Argive Princesses

Danaids

The Daughters of Danaus by Fernand Sabatté

The Daughters of Danaus by Fernand Sabatté (ca. 1900)

National Gallery of Victoria, MelbournePublic Domain

Overview

The Danaids were the fifty daughters of Danaus, who ruled over Libya. Danaus’ brother Aegyptus, meanwhile, ruled over Egypt. When Aegyptus wished to arrange a marriage between his fifty sons and Danaus’ fifty daughters, Danaus and the Danaids fled to Argos, their ancestral homeland.

In Argos, Danaus and the Danaids were taken in by King Pelasgus (who in some traditions turned his throne over to Danaus). But the Argives failed to protect the Danaids from Aegyptus, who came to Greece with an army and forced his nieces to marry his sons. 

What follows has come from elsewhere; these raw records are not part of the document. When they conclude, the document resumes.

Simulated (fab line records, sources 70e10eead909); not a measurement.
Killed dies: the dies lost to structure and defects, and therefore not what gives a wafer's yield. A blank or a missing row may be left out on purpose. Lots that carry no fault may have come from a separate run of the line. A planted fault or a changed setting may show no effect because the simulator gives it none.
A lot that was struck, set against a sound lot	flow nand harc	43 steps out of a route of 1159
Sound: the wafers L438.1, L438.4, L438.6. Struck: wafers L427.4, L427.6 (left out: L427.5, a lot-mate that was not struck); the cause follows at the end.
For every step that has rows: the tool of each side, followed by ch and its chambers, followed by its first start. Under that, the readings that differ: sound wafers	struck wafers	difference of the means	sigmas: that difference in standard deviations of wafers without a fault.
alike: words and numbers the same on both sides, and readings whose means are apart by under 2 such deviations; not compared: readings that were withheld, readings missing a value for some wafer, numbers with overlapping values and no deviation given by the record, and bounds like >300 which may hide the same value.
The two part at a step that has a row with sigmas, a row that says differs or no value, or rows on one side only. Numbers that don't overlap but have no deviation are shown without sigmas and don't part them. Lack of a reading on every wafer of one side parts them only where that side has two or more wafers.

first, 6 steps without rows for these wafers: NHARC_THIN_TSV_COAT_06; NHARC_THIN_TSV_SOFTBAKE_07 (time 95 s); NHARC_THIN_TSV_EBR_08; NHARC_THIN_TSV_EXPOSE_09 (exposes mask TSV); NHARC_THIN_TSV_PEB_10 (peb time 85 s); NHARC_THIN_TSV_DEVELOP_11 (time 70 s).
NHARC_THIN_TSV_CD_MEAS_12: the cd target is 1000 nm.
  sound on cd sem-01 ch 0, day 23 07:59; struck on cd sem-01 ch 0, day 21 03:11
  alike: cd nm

In protest of this arrangement, the Danaids all killed their new husbands on their wedding night—all except Hypermnestra, who spared her husband Lynceus and subsequently became the ancestor of a line of Argive kings.

Various retellings of the story of the Danaids were known in antiquity, though only a few have survived (perhaps the most familiar being Aeschylus’ Suppliant Women). In many late traditions, the Danaids were viewed as treacherous murderers who were punished in the Underworld by being forced to forever draw water using leaking vessels.[1]